Friday, September 23, 2011

The Winding Road to Being a Chemist

When I graduated in College in the year 2005, I couldn't apply for work yet. I can't because I don't have the license to do it. I mean both, literally and figuratively. So after I took home my diploma, I still need one more qualification in order to be 'fit to work'. And that is to pass the Chemists Licensure Examination.

This week, batch 2011 exprerienced what I had gone through few years back. Thus inspired this writing.

When we were still in the process of studying how atoms and molecules behave, we already heard pulsating stories that go with sitting down in that Room in MLQU, trying to figure out the best answer, and praying before and after knocking out the first and last item in the 2-day examination. We have heard tips like reading from cover to cover just one General Chemistry Book and you are few steps getting that seemingly elusive license. Fact is, every year, only half of the examinees pass the test. To give you a better picture, in our batch there were approximately 500 takers. And every year the number plays around that figure. The examination is done only in one venue ever since and that is Monzon Hall in Manual L. Quezon University.

My living in solitude now and liking it actually started when I reviewed at the University of San Carlos, Talamban, Cebu City. And that's where I developed my coping mechanisms. And then I realized it is fun to live independently. I derived so much fun in making decisions for myself. And until now, I am still loving it.

The 3-month review ended very fast and in September of 2005, we were put to a 'test'. The time to face our own fear. To duel against that risk of failing. To soldier on 'til the end of that grueling 2-day battle of solving problems.

Arriving in Manila a day before the exam, our professor, Maam Barrera, advised us not to open our notes and books anymore. So off we went to Glorietta in shorts and slippers with very little money to spend. That was my first time to be there. Not to mention that that was also my first time to ride an MRT. When we arrived at the hotel at the onset of darkness, we were all tired and exhausted, to the point of forgetting to browse our notecards before we dive in our own beds.

Then that BIG day came. That was September 8. We said, Today and Tomorrow serve as our judgement days. We arrived at MLQU around 6:30 am. Then we searched for our rooms. I felt the jitters all over me. My knees weakened as I went up the stairs to the 4th floor of the building. As I searched my name, I felt the shortness of my breath. I was gasping for air. When I found my name in the list posted at the door, I thought I'd faint so I doubled my steps so I could sit down immediately. My hands were uncontrollably and profusely sweating. I said my prayer and I felt a little better.
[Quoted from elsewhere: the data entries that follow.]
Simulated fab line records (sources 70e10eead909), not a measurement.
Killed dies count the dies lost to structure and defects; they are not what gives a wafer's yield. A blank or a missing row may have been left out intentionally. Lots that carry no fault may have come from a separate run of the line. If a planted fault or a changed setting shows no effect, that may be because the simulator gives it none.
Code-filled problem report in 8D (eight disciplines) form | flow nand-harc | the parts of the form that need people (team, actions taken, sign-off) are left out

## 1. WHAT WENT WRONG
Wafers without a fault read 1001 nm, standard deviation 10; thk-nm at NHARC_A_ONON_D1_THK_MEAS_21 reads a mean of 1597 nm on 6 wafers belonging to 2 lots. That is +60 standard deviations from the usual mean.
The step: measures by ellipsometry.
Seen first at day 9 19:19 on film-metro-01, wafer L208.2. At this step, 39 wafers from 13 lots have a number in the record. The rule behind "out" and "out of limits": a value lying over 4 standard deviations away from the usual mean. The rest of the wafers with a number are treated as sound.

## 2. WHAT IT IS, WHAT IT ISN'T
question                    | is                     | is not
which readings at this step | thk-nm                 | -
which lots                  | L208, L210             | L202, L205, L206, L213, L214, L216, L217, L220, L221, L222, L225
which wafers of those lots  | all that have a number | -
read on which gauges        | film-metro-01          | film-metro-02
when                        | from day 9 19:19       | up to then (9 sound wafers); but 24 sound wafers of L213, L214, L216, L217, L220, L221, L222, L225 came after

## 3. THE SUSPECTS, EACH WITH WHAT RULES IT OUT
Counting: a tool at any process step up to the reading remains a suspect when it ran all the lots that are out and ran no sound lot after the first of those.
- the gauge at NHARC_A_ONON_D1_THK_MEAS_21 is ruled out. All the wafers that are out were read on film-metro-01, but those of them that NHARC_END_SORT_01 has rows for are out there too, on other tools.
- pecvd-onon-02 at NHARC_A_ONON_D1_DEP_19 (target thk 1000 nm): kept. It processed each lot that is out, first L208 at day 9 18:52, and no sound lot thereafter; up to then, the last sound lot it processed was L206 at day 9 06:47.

After the first day, little conversations transpired in our group. We were shocked, terrified, and now unsure of what tomorrow might bring.

The 2-day exam was over. We managed to smile although it was very fleeting. Sure, the exam was over but the whole package has not been opened it. Although memontarily, we managed to talk more frequently and giggled and laughed but there were still moments of silence, of pondering, of thinking deeply the vast sea of uncertainty that will come. There we found the company of beer to loosen our rigid thoughts and deep thinking.

Another horrible event took place when we were on our way to Dumaguete. The plane had some engine trouble. We were suppose to land already when the plane moved up higher and directed to an opposite direction. Before we knew it, we were already advised to deplane and transfer to another aircraft at Mactan Airport in Cebu. It was very gloomy that day. The weather must have conspired with what we felt that time.

Thank God, we arrived safely on that same day in Dumaguete. We parted ways with very low energy.

Now came that dreadful part of waiting for the result of the exam. I arrived home Wednesday afternoon and I knew the result will be out Friday morning. The waiting time was very traumatic. I did not go out of the house. I don't like talking to anyone. So I just ate, prayed, and slept. Friday morning came. I was already very nervous. That I believe is an understatetement. I did not want to search the result myself. You know the pain that goes with browsing the names one by one as as they appear in the alphabet and not seeing your name there. OH NO! That would be very devastating. So I just watched out for any sound from my cellular phone. If I pass, for sure someone will inform me. If I did not make it, I expect no news at all. Unless a classmate decides to be very rude. So I was just staring at my phone and closely monitoring it. Then I heard a beep. I said, "this must be it". I read on the screen "One text message received". Then I felt the sudden surge of nervousness. It was from a classmate, Joy Adalia Bertoldo. And it read, "Jay Congratz! Chemist na ta!"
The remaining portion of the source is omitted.